This issue, the Wessex Scene interviewed Rob Collier, Cross Country Captain for the University’s Mountain Biking Club on the thrills of bike racing come rain, storm or snow and running one of Southampton’s most adventurous societies…
What about if you face adverse weather?
We’re not put off by most weather conditions; unless it’s a thunderstorm and torrential rain we will happily go out riding. We went for a couple of rides in January when it was snowing; it was really fun to ride in and a completely different feel.
Does the club range from beginners to experts?
Some of the committee members have been riding since before University but some members have only started since coming to Uni. We usually split the club up into different riding groups and go at different paces so that we don’t push anyone above their limits. The main aim of the club is that everyone who comes has a good time. We make sure that all speeds and abilities are catered for. People improve hugely over the year if they put in a bit of time and effort.
Does the club work on a circuit so that you’re always working towards competitions?
There’s no pressure to compete in this society but if you want to, there is the opportunity to do so. There are local races in the Southern counties for Cross Country (XC) called The Gorrick Series and the Student Nationals held in Scotland which a large proportion of our club attended last March. For Downhill Racing (DH), there’s the UK Bike Park series. BUCS caters for both types of biking, CX and DH.
I’m guessing your own bike is essential. What models would you recommend for people wanting to get involved?
Look at well-established brands such as Giant or Specialized as they have a range of bikes for any budget and don’t rule out second hand models either.
What is the difference between cross country and downhill racing?
The aim of a DH race is to go as fast as possible down a hill, and is thought of as the more dangerous of the two types. It requires much more protective gear including full face helmets and bikes with larger amounts of suspension with races usually lasting a couple of minutes. Cross country races are usually longer than an hour through routes which very across gradients. The bikes used are lighter as well. Downhill is more of a sprint and cross country is more of an endurance event.
Where are the club’s favourite places to train?
Locally, we go to Lord’s Wood but on a wider scale, Swinley Forest is a good location for XC and Rogate is ideal for DH. We also travel to Wales sometimes, to Afan where they have purpose-built tracks to give us more variety and different routes to try from our usual ones.
What is the worst injury you’ve ever had?
Personally, touch wood, I’ve never had an injury but others in the club have experienced injuries such as broken wrists and collarbones. They’re both quite common injuries because they are the impact areas when you crash.
What first made you interested in this sport above any others?

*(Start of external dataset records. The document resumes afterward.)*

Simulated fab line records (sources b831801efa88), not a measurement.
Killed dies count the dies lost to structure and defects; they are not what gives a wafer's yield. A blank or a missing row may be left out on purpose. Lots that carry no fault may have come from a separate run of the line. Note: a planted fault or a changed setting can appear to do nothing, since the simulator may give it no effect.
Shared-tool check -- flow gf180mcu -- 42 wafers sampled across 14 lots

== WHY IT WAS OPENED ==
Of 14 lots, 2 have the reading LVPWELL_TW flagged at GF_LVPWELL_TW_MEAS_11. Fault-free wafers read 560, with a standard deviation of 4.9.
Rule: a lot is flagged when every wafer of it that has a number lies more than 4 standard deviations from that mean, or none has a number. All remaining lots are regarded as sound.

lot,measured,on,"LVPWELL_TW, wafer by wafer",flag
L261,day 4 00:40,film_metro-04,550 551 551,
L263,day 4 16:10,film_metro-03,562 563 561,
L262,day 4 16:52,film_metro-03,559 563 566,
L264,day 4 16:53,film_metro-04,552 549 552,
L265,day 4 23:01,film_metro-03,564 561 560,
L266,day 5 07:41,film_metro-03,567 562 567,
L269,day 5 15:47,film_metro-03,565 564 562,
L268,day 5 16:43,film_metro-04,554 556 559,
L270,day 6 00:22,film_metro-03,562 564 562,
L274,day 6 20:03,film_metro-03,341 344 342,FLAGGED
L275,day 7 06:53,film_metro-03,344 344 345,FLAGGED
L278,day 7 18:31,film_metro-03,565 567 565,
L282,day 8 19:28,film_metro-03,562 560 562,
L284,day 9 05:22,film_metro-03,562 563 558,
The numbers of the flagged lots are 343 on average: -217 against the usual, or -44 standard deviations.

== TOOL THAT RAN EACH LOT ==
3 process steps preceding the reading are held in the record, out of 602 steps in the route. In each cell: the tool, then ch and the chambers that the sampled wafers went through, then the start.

I love the outdoors so this is a perfect way to experience more of it and it offers a wide range of skill and fitness. I try and stick to a training regime as well so that I’ll ride more than the two sessions each week as well as spend time in the gym, and do other physical activities to maintain fitness.
What are your ambitions in terms of how far you will get with biking?
I would like to become an overall more competent rider and compete at higher levels of cross country.
What would be your advice for people wanting to get involved with your society?
If you have a bike, a helmet and a sense of adventure then come along to the concourse at 2pm on a Wednesday or Sunday and we’ll meet you there.